Nvidia is growing at the expense of other Big Tech companies, Jim Chanos and Larry McDonald said.
Nvidia is raking in profits while its customers are racking up bills, they said.
Microsoft and Meta are among the largest buyers of Nvidia’s microchips.
Nvidia is cannibalizing the growth of other “Magnificent Seven” companies, according to two veteran investors.
The chip maker’s revenue surged 126% to almost $61 billion in the year to January 28, boosting its net income by nearly 600% to about $30 billion, it revealed this week. That included year-on-year revenue growth of 265% and net income growth of 769% in the fourth quarter.
Excited investors have boosted Nvidia’s stock price from about $400 in late October to nearly $800, adding about $1 trillion to its market capitalization in just four months. The semiconductor specialist is now more valuable than Amazon and Alphabet, and the only US companies worth more are Apple and Microsoft.
However, Nvidia’s last two earnings reports show that it made almost a fifth of its revenues, about $12 billion, from a single customer last year, while its second-biggest customer accounted for 10%, or about $3.9 billion, in the nine months through October.
Those customers are probably Microsoft and Meta given their massive investments in artificial intelligence and the metaverse. Thus, it appears that Nvidia’s astronomical growth is coming at the literal expense of its Big Tech rivals.
“Just a friendly reminder that most of Mag 7 darling $NVDA’s OCF is actually capex from other Mag 7 darlings,” Jim Chanos said in a X post on Thursday, referring to operating cash flow and capital expenditure.

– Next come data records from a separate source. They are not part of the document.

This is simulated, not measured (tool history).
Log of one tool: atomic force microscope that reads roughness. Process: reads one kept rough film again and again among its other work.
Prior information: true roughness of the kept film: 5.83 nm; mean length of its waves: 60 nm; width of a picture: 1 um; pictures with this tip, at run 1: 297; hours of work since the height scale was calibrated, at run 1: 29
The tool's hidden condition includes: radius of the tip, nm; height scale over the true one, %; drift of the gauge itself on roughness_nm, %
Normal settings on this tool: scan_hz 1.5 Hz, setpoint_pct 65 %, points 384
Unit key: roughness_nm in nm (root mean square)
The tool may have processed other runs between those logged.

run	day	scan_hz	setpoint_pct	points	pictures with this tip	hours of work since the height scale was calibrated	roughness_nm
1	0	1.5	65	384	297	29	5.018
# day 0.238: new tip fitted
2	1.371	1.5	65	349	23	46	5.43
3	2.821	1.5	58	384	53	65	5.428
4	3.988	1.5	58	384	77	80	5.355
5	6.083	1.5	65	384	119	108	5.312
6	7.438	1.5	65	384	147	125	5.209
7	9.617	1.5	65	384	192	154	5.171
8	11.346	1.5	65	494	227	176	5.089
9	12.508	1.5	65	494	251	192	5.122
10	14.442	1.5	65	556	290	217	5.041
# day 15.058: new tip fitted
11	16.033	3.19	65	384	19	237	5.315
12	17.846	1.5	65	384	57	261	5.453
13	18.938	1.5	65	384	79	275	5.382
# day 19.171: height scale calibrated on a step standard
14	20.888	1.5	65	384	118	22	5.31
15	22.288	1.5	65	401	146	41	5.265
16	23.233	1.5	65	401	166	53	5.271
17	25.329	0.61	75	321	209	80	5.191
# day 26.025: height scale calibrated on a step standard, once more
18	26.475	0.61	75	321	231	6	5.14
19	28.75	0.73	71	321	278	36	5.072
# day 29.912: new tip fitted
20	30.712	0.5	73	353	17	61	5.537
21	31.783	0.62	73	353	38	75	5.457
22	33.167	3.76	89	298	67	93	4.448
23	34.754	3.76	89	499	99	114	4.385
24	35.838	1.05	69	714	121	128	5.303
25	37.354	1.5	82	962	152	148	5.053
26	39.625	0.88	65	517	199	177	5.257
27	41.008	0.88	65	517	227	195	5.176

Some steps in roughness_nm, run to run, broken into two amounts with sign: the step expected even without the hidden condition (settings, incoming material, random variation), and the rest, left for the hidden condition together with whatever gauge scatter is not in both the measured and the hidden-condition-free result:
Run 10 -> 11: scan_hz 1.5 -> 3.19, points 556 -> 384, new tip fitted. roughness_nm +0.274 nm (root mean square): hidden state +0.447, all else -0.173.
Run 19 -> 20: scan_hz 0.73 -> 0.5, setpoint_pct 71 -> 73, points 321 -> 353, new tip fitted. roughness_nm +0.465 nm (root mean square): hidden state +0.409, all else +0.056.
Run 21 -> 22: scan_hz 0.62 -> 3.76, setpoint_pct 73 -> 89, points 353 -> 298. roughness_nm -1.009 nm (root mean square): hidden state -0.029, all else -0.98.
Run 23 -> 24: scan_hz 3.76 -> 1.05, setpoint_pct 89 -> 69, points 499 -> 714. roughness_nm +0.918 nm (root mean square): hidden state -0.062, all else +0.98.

The spending bonanza represents “immediate revenue/profit for $NVDA, but capitalized costs for their Big Tech customers,” Chanos continued. “Who just extended the depreciable lives of their data center equipment (like $NVDA chips).”
The famed short-seller — who helped to take down Enron, Tyco, and WorldCom — was underscoring that Nvidia is raking in cash that it can use to run and expand its business, make acquisitions, or fund returns to shareholders. Meanwhile, its Big Tech customers are spending a fortune on chips that will steadily lose value over time.
‘Cannibalism’
Larry McDonald, a former trader and the founder of “The Bear Traps Report,” echoed Chanos’ point in his own X post.
“Mag 7 Cannibalism, rolls on … until the music stops, tick toc,” he said.
Of course, Nvidia’s customers are scrambling to buy its chips because they need them to power products and services that they expect to generate huge profits in time.
But it’s possible the likes of Microsoft and Meta won’t want as many chips in the future, or will decide they’re spending too much and cut back. They could also build their own chips, or buy cheaper ones from another supplier, stalling Nvidia’s gravy train.
Chanos said in another X post that he holds “no position” in Nvidia. His firm, which he shut down last year, had bearish put options on nearly two dozen companies including Nvidia and Tesla at the end of September.